If you re-read my post, you'll see, that we are not contradicting each-other.
If you have the time/money/infrastructure/knowledge/trusted_personnel to design/make/test/etc entire processors, then now with RISC-V you can in theory make secure systems.
Also remember, that your effort needs to already start at the level of tool-chain, and other tooling, all the way down to the transistor. Otherwise you'll have a trust problem with regards to your compilers/synthesizers/etc.
But that is quite a high barrier for entry for anybody smaller than a decent sized country.
I enjoy learning every day. And -generally- I'd like to know, where my knowledge has limits.
You seem to care, and claim to be wise, so please, do enlighten me, where I'm wrong. We may be misinterpreting, what the other one is trying to say.

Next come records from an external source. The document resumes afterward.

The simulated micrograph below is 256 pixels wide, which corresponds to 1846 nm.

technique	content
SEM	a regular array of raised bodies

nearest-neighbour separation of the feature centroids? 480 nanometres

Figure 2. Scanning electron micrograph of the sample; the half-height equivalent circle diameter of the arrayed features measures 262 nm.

I'll try to re-word what I mean: If your "system" uses standard off-the-shelf parts (CPU/SOC/Mem/...), then the fact, that you can go out to the shop, and buy standard replacements, means that you can be reasonably sure to be able to thwart/detect a targeted attack on your supply-chain easier, than if your device contains a e.g. custom, specific CPU for that device, that could contain god knows what extensions to the instruction set, and that you can only get a replacement for from that one specific vendor.
See India's Shakti
https://www.economist.com/asia/2019/10/03/india-is-trying-to...
... where they will fab their own cpu chips for, eg, military use starting from inspectable, verifiable open source Risc-V HDL.